# A Research about Named Entity Extraction 

## Introduction
In Diego Marcheggiani and Ivan Titov’s paper Encoding Sentences with Graph Convolutional Networks for Semantic Role Labeling, researchers found that the results of syntactic analysis and the results of semantic role labeling are mostly mirrored. Based on the above observations, researchers proposed a graph-based convolutional network(GCN) method for semantic role labeling. Use GCN to encode a syntax-dependent tree, resulting in a potential feature representation of the word in the sentence. The article observes that the GCN layer is complementary with the LSTM layer: when the GCN layer and the LSTM layer are superimposed, their performance gets the latest state-of-the-art.

In order to test the behavior of the GCN model, we implemented a complete GCN model using python and tensorflow. If fact, in the open source project provided by the model, it gives a demo to user that help them to use the GCN with their own data. Follow the instructions, our research group use CoNLL 2003. as our dataet and try to use GCN to do Named Entity Extraction here.

To feed the GCN model with our own data, we need to do preprocess on our raw dataset, CoNLL 2003 dataset contains thousands of sentences from newspaper and magazine. <br>
But GCN model need three matrices:<br>
First one is a N\*N adjacency matrix that represent the relationship between each nodes, here N represent the number of nodes in a graph. <br>
The second one is a N\*D matrix that represent the feature vector of each node, here D is the number of features of a node. <br>
The third matrix is an N\*E matrix that reprensent the real class of each node, here E is the number of classes.
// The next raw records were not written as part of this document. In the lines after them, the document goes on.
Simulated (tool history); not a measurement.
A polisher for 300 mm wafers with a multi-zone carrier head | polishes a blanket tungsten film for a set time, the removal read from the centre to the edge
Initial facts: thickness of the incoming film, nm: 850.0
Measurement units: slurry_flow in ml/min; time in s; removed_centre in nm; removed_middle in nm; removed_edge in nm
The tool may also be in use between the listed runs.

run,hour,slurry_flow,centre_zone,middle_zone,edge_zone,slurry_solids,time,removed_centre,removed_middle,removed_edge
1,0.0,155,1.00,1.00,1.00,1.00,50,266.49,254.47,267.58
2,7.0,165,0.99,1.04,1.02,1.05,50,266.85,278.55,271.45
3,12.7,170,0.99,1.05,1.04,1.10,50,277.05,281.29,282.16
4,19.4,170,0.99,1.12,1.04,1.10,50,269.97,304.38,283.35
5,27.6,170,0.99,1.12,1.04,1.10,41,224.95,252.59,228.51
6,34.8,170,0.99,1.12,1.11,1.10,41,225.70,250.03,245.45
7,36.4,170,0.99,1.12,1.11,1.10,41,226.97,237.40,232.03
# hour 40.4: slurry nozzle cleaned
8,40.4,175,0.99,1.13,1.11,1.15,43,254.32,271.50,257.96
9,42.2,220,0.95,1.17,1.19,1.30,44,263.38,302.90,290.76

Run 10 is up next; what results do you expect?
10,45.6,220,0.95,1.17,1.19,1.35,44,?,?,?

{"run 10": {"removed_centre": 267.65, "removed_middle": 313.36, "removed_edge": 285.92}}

But in our project the nodes in a graph is actually words in a sentence. So we use Stanford Parser to help us to get the relationship in a sentence. With the dependencies provided by Stanford Parser, the N*N adjacency matrix can be build easily.



Another tool we use in this project is word2vec, word2vec is a two-layer neural net that processes text. Its input is a text corpus and its output is a set of vectors: feature vectors for words in that corpus. With the help of this tool, for each word in a sentence, we can get a unique 300 dimensions vector to represent it, we use this vector as this word’s feature vector and build the N*D matrix. In this project, we set the length of feature vector 300 so here the value of D is 300.

For the N*E matrix, the CoNLL 2003 gives the exact named entity of each word. Our research group use python to extract them and build them into matrix. 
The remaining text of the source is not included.